The Indian manufacturing powerhouse Tata – which this year launched a BOP-focused car, the Tata Nano – has designed and is building, Nano Homes – small apartments outside Mumbai for US $8,600 (http://tatahousing.in/pages/home.php). It also hopes to expand to other major Indian cities as well.

The Nano homes are built on a modest scale: there are three sizes with the smallest measuring 67 square metres. They consist of a single room that doubles as a bedroom by night with a sink, bath and toilet behind a partition.

Criticisms include location – on the edges of major cities – where residents would have to commute long distances to get to their jobs.

Even so, Nano apartments are so popular buyers are being chosen by lottery.

“India’s housing crisis lies in the fact that the poor in the cities are priced out of the market,” Sundar Burra, an adviser to the Society for the Promotion of Area Resource Centre, a Mumbai-based housing rights organization, told Canada’s Globe and Mail newspaper.

“State supply of housing for the poor is woefully inadequate in relation to the need. Slums proliferate as a solution to this state of affairs.”

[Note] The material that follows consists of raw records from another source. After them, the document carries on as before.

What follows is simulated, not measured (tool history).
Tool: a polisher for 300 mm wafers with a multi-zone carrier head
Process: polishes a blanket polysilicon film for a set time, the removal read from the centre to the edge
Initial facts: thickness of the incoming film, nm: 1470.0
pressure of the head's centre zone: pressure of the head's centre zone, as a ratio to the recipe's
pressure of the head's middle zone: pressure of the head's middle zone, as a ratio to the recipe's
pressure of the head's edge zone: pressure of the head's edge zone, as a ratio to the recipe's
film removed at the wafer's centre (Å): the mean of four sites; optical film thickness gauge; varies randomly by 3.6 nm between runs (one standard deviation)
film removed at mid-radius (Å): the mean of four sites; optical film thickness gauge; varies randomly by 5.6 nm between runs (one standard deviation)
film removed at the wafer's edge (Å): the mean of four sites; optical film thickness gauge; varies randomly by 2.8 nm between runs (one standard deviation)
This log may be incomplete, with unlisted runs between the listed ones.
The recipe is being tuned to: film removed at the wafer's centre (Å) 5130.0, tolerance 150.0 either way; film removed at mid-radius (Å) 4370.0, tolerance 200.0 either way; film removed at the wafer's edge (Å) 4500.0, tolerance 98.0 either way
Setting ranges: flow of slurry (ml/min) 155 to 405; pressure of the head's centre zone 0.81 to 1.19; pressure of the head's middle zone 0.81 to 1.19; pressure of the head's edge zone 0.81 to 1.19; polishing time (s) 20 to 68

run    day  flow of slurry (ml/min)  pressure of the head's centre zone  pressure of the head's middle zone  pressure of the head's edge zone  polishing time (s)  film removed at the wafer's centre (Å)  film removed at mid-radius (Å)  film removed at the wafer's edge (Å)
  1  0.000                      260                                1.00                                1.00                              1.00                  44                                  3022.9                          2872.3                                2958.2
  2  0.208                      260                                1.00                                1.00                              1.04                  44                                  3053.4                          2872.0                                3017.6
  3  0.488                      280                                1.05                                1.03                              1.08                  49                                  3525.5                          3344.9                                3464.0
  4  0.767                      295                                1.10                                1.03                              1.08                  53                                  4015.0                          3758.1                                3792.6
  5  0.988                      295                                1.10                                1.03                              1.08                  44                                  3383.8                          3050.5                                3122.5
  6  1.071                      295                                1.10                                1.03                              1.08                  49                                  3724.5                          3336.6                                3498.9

People can get a mortgage for the homes from Tata Home Finance.

Tata is not the only company targeting this market. India’s Matheran Realty (http://www.tmcity.in/) is building what it claim is India’s largest affordable housing project, Tanaji Malusare City, in the villages of Shirse and Akurle of Karjat (http://en.wikipedia.org/wiki/Karjat). The 15,000 homes would house 70,000 people and would sell for US $4,698.

Another developer, Godrej Properties (http://www.godrejproperties.com/), is building a BOP housing development outside the city of Ahmedabad with apartments costing US $11,749.

“(Property) developers have recognized that the real demand no longer lies in the premium segment and are opting to build smaller, no-frills apartments,” said Deepak Parekh of the Housing Development Finance Corporation (http://www.hdfcindia.com/).

It estimates the affordable housing market will be worth US$ 110 billion in India by 2013 and will account for 80 percent of India’s housing market.

“Affordable housing is not about box-sized, budget homes in far-flung places where there is no connectivity to workplaces and little surrounding infrastructure,” Parekh told HDFC’s shareholders. “Affordable housing has to be able to cut across all income segments and has to make economic sense in terms of proximity to the workplace.”

Published: November 2009

Resources

1) Building and Social Housing Foundation: BSHF is an independent organisation that works both in the UK and internationally to identify innovative housing solutions and to foster the exchange of information and good practice. Website: http://www.bshf.org/home.cfm

2) Tiny House Design Blog: The blog is full of ideas and plans for making small homes cheaply. Website: http://www.tinyhousedesign.com/

3) A blog detailing the Tata dwellings in diagrams and photographs. Website: http://www.tslr.net/2009/06/tatas-nano-homes.html

Development Challenges, South-South Solutions was launched as an e-newsletter in 2006 by UNDP’s South-South Cooperation Unit (now the United Nations Office for South-South Cooperation) based in New York, USA. It led on profiling the rise of the global South as an economic powerhouse and was one of the first regular publications to champion the global South’s innovators, entrepreneurs, and pioneers. It tracked the key trends that are now so profoundly reshaping how development is seen and done. This includes the rapid take-up of mobile phones and information technology in the global South (as profiled in the first issue of magazine Southern Innovator), the move to becoming a majority urban world, a growing global innovator culture, and the plethora of solutions being developed in the global South to tackle its problems and improve living conditions and boost human development. The success of the e-newsletter led to the launch of the magazine Southern Innovator.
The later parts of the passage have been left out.